Tag: Brooklyn

Le brunch in Bay Ridge

Sunday, March 30th, 2008 | All Things, Eats, Friends

With warm weather just around the corner, we found ourselves back in Bay Ridge for brunch.

LC suggested Saint Germain, a très French bistro on Third Avenue, which had received some good word of mouth from the locals. The location has been home to a series of French bistros, beginning in 1999 with Le ZaZou, to Provence en Boite (which relocated to Smith Street in Carroll Gardens) before hitting upon its current incarnation. The cozy restaurant is a popular brunch spot — no wonder: the prix fixe is an excellent value, offering choice of entrée, coffee or tea, plus orange juice or Lorina sparkling pink lemonade, and a fancy dessert, all for $16.95. Our party of four waited about twenty minutes for a table, which gave us plenty of time to consider the myriad pastry options in the glass display case up front, and to ponder what exactly goes into Saint Germain’s specialty “Brigitte Bardot” cocktail. (Answer: lemon vodka, triple sec, and that sparkling pink lemonade. What, no St-Germain?)
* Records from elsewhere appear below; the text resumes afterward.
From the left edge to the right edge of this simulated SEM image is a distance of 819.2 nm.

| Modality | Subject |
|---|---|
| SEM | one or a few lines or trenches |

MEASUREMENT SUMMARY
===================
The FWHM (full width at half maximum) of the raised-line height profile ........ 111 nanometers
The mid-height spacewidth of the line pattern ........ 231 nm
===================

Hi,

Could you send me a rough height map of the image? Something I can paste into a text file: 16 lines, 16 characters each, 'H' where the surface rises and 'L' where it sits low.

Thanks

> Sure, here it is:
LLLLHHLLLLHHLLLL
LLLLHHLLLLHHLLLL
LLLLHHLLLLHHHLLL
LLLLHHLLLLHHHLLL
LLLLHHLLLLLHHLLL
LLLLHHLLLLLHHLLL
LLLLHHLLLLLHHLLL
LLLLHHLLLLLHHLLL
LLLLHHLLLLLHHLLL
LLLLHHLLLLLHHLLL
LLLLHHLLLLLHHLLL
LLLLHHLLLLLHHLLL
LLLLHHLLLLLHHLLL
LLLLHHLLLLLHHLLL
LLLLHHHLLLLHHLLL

For better or worse, our experience felt truly Parisian: beyond leisurely, the service ranged from benignly neglectful to maddeningly slow. After making our selections from the brunch menu (the usual egg dishes, croque monsieur, crêpes, French toast, croissanwiches), we waited another twenty minutes for someone to take our order. The entrées, when they came, were quite good, though I would have enjoyed my Smoked Salmon Eggs Benedict more with the cup of coffee I ordered… which did not come despite two requests. (Each time we asked for our drinks, the waitress would cheerily respond, “Sure!” and continue merrily along, unfazed.)

When at last we got our coffees and teas with dessert (pictured below, my apple pastry and HH’s chocolate mousse dome), they came poured into too-hot-to-handle glass tumblers. No explanation or apology given, but we deduced that the kitchen must have run out of their usual white cups, though I noticed about half a dozen used ones sitting on yet-to-be-cleared tables around us.

On the bright side, the slow service gave us plenty of time to catch up. Back on the sunny streets after our two hour brunch, we noticed an inordinate amount of bright green gear on the livelier than usual crowds spilling out of the Irish pubs. When we passed a group of kilted bagpipers, we knew something was up.

It seems we’d just missed the Bay Ridge St. Patrick’s Day Parade, a procession which began at St. Patrick’s R.C. Church (not Cathedral) and proceeded along (Brooklyn’s) Fifth Avenue to Our Lady of Perpetual Help Basilica. Beleaguered Kings County DA Charles “Joe” Hynes served as Grand Marshal for the post-St. Patrick’s Day tradition, which began in 1994.

Next up: Bay Ridge’s 17th of May Norwegian Day Parade, which will be held this year on Sunday, May 18.

Back at DK’s home, after reruns of “Mythbusters” and the “Hawaii” episode of the Travel Channel’s 1,000 Places To See Before You Die, we amused ourselves with a spontaneous digital cable version of “Name That Tune.” The years may pass, but some songs are just seared in our memories.

Elsewhere in BK… Flickr preview: Greenpoint weekend (April 12-13, 2008)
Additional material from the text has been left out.